C as a programming learning language

Recently we were talking with a colleague from my University about how programming is taught nowadays in college.

In my University, the programming language used for teaching how to program is Java. I was discussing with a colleague the disadvantages I saw in using it as a language for teaching programming basics and why, in my mind, it didn’t stack up against teaching a language such as plain C. The following story aims to reproduce the high points in the conversation.

Suppose you are a first year professor, teaching programming fundamentals, and I’m one of your students.

How would you start? If you’re anything like me, the first “hands-on” lab, you’ll probably write a classic “Hello World” program on the whiteboard and ask your students to copy that.

In order to do so, you instruct them to open up their “IDEs”, create a new class and copy that into a “method”…

Wait… what? As your student, chances are that by now, I’m probably wondering what an “IDE” is anyway.

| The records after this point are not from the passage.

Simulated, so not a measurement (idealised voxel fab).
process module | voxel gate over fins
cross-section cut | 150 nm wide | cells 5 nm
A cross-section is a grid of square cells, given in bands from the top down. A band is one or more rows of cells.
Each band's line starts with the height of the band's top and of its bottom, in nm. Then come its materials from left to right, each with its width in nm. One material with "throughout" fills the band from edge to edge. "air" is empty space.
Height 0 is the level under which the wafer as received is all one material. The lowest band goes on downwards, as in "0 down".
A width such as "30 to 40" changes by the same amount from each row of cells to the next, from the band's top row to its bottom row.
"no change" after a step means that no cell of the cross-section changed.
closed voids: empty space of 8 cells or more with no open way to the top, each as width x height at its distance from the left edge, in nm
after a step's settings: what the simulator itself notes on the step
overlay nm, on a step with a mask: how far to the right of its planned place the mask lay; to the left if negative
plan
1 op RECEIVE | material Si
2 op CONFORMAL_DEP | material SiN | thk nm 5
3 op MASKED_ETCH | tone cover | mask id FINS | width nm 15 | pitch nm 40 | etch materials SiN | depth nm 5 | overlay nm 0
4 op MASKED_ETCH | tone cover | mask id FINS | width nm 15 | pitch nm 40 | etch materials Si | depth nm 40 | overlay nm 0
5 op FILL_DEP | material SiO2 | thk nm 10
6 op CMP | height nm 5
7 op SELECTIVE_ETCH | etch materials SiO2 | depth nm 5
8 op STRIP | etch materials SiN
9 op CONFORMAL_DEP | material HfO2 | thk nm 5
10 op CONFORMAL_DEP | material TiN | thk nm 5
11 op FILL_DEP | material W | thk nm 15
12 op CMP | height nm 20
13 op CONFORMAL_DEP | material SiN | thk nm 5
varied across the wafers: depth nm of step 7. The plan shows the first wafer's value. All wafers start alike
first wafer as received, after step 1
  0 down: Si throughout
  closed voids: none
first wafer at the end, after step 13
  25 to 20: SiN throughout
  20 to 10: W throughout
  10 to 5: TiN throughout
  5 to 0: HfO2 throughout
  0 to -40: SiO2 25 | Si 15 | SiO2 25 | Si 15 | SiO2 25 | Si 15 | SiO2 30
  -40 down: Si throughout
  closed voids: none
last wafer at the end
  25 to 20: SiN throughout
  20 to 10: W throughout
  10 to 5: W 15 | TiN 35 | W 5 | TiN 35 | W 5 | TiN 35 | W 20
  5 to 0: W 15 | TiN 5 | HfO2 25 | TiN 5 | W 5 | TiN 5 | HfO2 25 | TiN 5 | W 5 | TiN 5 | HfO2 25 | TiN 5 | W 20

As a teacher on a basic programming course, you’ll probably just tell me that IDEs are used for programming and that I’ll most likely have to use that every time I want to write a program (otherwise, what are we using it for?)

Okay, but “why don’t I have to use an IDE every time I want to use an application in my Windows”? Bam… now you must either explain the difference between code “in development” and code “in production” or ask me just to trust you and please focus on the example on the board for now.

Okay, let’s move on. You said I had to copy what you wrote into a “class’ main method”… What is a “class” and what is a “method”? Ahh, okay. Here, you are trapped. Clearly these are OOP concepts, and you certainly don’t want to start digging into that before your students even write their first “Hello World” application. All you can do here is to ask them, once again, to just trust you by saying that “that’s the way things work in Java”.

So, your students have finally created a project in an “IDE”, created a “class”, defined a “public static” “method” and wrote the snippet you typed at the whiteboard in their IDE’s text editor.

The final code looks something like this:

public class HelloWorld
{
    public static void main(String[] args)
    {
        System.out.println("Hello, world!");
    }
}

They press “Play” on their “IDEs” and it just works. Everything is good.

Quick question: how many things in this code do you think are completely strange to your students? Probably all of it, since it’s the first time they’ve seen a program being coded. That’s okay, but how many of these things do you think are feasible to be explained in a programming 101 course? just println, maybe?

Why? Because in order to explain what a “class” is, what a “method” is, what “public”, “static”, “String[]”, “System” and “out” mean, you have to start digging into OOP concepts from day one. And you don’t want to do that, because chances are 1) you’ll end up confusing everyone and 2) most of that stuff will not really be useful for the course at all!

So… if teaching this way seems to be so complicated, why are we using Java for teaching programming? Well, I think we shouldn’t. C would be a much better candidate.

Compare the previous Java program with the following C equivalent:

#include <stdio.h>
int main()
{
    printf("Hello, world!");
    return 0;
}

Which one do you think is easier to explain? At most, what your will probably end up asking is “what does #include mean?”. You can just answer that it’s a file where printf is defined. That’s it. No strings attached. No “public static void Main(String[] args)”. Just a plain and simple printf.

What about all that “IDE” mess? Well, it turns out you can just use a plain text editor with some syntax highlighting and a C compiler and you are good to go. Compiling C code is extremely simple, if the system is correctly configured. Just issuing a command like the following will be enough for producing an executable file:

gcc hello.c -o hello.exe

It’s that easy. And best of all is that you get an executable. A plain .exe file on Windows. That’s what your students are expecting. That’s what a program is to them. An .exe file! In Java, your compiler would’ve generated a “.class” file, and then you would have to teach your students how to invoke the Java Virtual Machine, explain what a Runtime is and why is it needed to have your code (which is already complied, isn’t it?) run.

Another final advantage? By asking them to compile their code by hand, you indirectly have them learn how to use the Terminal application (believe me, most students don’t know what that is or how it’s used nowadays) and you are laying the foundation for them to learn how to use a non-GUI operating system.

You can achieve all this (and more) without having to ask them to “trust you” or to hold their questions for one to two years, until they have their first OOP course.

You could argue that, even though Java might seem more complicated at first, it’s more popular and thus it could never be a mistake to teach it. I completely agree, but I think it should be taught as a second or third language, not as the first one. Not only does Java require the student to wait until he or she goes through 2 or 3 programming courses in order to be able to fully “get” the language, but also, there are some concepts that they will just never learn this way, such as memory management or pointers.

So, please, if you’re a programming 101 teacher who’s doing Java, I ask you to reconsider. C does not have to be hard, and your students will thank you for conducting a exhaustive, self-contained course.